Meet the little-known athletes set to fly Kenya’s flag at Paris 2024 Olympics

Meet the little-known athletes set to fly Kenya’s flag at Paris 2024 Olympics

Joel Omotto 06:00 - 18.06.2024

Athletics Kenya unveiled the country’s team to the Paris Olympics and the lineup includes some new names who will be hoping to make a big impact in the French capital.

Athletics Kenya finally selected Team Kenya to the Paris Olympics with hopes that the country will improve on the 10 medals won in Tokyo at the last edition.

Kenya won four gold medals, as many silvers, and two bronze in Tokyo, in what was a much-reduced tally from the three previous editions, but there are hopes that things will be different this time.

Among those selected are defending champions Faith Kipyegon (1,500m), Eliud Kipchoge and Peres Jepchirchir, both marathon, while 800m holder Emmanuel Korir missed out completely.

However, in the team, there are also new names who have made the list against all odds and have dreams of not only representing their country at the prestigious event but also winning medals.

So, who are the little-known athletes who earned the rare chance to fly Kenya’s flag at the Olympics.

Lilian Odira -Women’s 800m

Few knew who Lilian Odira was before the trials but she left the event as one of the surprise packages.

Odira made it into Team Kenya due to a combination of different circumstances but mostly thanks to world champion Mary Moraa.

During the 800m women’s final, Mary Moraa, who was on course to winning the race, slowed down in the final metres in an attempt to allow her cousin Sarah Moraa a place on the podium and a ticket to Paris.

The strategy played to Odira’s advantage as she used the opportunity to snatch victory and most importantly, attain the Olympics qualifying time.

Odira, who came back from maternity break recently, clocked 1:59.27 to cross the finish line, getting inside the 1:59.30 needed for an Olympics ticket, ahead of Mary Moraa (1:59.35), who had already clocked the time needed, and now, it is Sarah Moraa (1:59.39), who will be looking for the qualifying standard ahead of the June 30 deadline.

It was a major achievement for the 25-year-old who finished fourth in 800m at the African Games early this year, before failing to finish her 1,500m race at the Kip Keino Classic.

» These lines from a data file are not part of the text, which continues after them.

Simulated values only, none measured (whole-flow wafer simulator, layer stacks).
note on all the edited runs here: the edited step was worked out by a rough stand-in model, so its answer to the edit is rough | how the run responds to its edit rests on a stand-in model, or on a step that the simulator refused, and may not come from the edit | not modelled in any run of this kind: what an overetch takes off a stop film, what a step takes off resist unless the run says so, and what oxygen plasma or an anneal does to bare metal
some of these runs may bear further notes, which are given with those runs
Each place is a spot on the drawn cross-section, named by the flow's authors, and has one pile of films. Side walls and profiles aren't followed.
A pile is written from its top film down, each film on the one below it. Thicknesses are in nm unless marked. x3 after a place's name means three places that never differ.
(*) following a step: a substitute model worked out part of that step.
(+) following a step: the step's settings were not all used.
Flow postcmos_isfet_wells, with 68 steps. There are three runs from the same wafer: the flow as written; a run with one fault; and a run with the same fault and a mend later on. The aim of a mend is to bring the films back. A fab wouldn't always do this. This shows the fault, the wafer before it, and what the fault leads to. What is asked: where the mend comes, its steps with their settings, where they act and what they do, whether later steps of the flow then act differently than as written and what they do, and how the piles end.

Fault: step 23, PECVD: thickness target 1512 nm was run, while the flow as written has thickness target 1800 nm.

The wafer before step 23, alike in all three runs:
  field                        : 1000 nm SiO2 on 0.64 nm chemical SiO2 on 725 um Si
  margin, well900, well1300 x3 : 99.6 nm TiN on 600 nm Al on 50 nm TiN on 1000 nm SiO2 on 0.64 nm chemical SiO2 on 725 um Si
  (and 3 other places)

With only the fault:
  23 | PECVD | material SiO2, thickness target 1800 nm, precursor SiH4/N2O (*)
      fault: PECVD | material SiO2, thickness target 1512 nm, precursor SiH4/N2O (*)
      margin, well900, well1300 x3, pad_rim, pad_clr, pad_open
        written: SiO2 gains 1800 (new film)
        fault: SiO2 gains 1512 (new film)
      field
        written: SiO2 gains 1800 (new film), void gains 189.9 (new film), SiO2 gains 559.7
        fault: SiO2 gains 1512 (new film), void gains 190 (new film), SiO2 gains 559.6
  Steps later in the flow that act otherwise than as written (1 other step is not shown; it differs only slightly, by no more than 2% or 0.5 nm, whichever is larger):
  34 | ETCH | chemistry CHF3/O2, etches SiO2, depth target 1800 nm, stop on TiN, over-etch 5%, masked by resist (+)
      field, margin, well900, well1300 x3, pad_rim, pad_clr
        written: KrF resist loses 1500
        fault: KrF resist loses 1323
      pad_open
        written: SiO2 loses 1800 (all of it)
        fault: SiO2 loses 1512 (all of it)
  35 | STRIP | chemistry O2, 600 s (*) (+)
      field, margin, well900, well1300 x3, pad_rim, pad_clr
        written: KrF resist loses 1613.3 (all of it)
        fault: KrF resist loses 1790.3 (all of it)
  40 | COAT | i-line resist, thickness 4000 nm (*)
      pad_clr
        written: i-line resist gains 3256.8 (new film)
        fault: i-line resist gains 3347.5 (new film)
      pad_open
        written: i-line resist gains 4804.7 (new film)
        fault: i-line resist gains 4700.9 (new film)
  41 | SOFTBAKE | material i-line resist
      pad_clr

Koitatoi Kidali -Men’s 800m

Another new name making the trip to Paris is 21-year-old Koitatoi Kidali who finished third in the men’s 800m final behind world silver medallist Emannuel Wanyonyi and Commonwealth champion Wycliffe Kinyamal.

Wanyonyi ran a world leading time of 1:41.70, the third fastest time in history, as Kinyamal grabbed the second and final automatic place, after clocking 1:42.50, while Kidale completed the podium in 1:42.66.

Kidali was the third athlete handed the ticket by the Athletics Kenya panel of selectors and he will make his international bow for Kenya at the Olympics.

The youngster is a novice at this stage and even missed a ticket to the African Games when he finished fifth at the trials but he can count on having 19-year-old Wanyonyi and 26-year-old Kinyamal for company.

Susan Ejore -Women’s 1,500m

At 28, most Kenyan athletes would be in the prime of their careers but Susan Ejore is just starting to get noticed.

Ejore finished third in the women’s 1,500m final at the trials and made the team courtesy of the panel of selectors.

Defending champion Faith Kipyegon obliterated the field to win in 3:53.98 followed by Nelly Chepchirchir (3:48.56) while Ejore completed the podium in 4:00.22.

Ejore was the third athlete to have attained the qualifying time of 4:02.50 from the lineup, making it an easy decision for the selectors.

The athlete has spent most of her time in the United States since earning a scholarship in 2015 and has represented the University of Oregon in a number of events over the years, posting good performances.

Coming into the trials, Ejore had not shown many promising signs as she finished eighth in Doha before 11th at the Eugene Diamond League although third place in a personal best 3:58.63 at the Los Angles Grand Prix suggested she could not be ignored and lived up to the billing by earning a place in Team Kenya for the first time.

Daniel Munguti -Men’s 1,500m

Newcomer Daniel Munguti is another one who will be hoping to shine in Paris, although unlike the others on the list, he will need to attain the qualifying standard to realise his Olympics dream.

Munguti finished second at the trials after clocking 3:35.80 behind Reynold Cheruiyot (3:35.63) and Olympics silver medalist Timothy Cheruiyot 3:35.90.

Unlike the other two, who had already hit the required time at previous event, Munguti’s second place will mean nothing if he does not run 3:33.50 and below before June 30 as it would lock him out of the Olympics.

If he makes it, the 29-year-old will add another feather to his cap after winning the Mixed Relay event at the World Cross-Country Championships in Serbia in March given he is a new entrant into the 1,500m race.

Munguti came close to hitting the Olympics qualifying standard when he clocked 3:33.71 for third place finish at Kip Keino Classic in April and will need to push a little more for a ticket to Paris.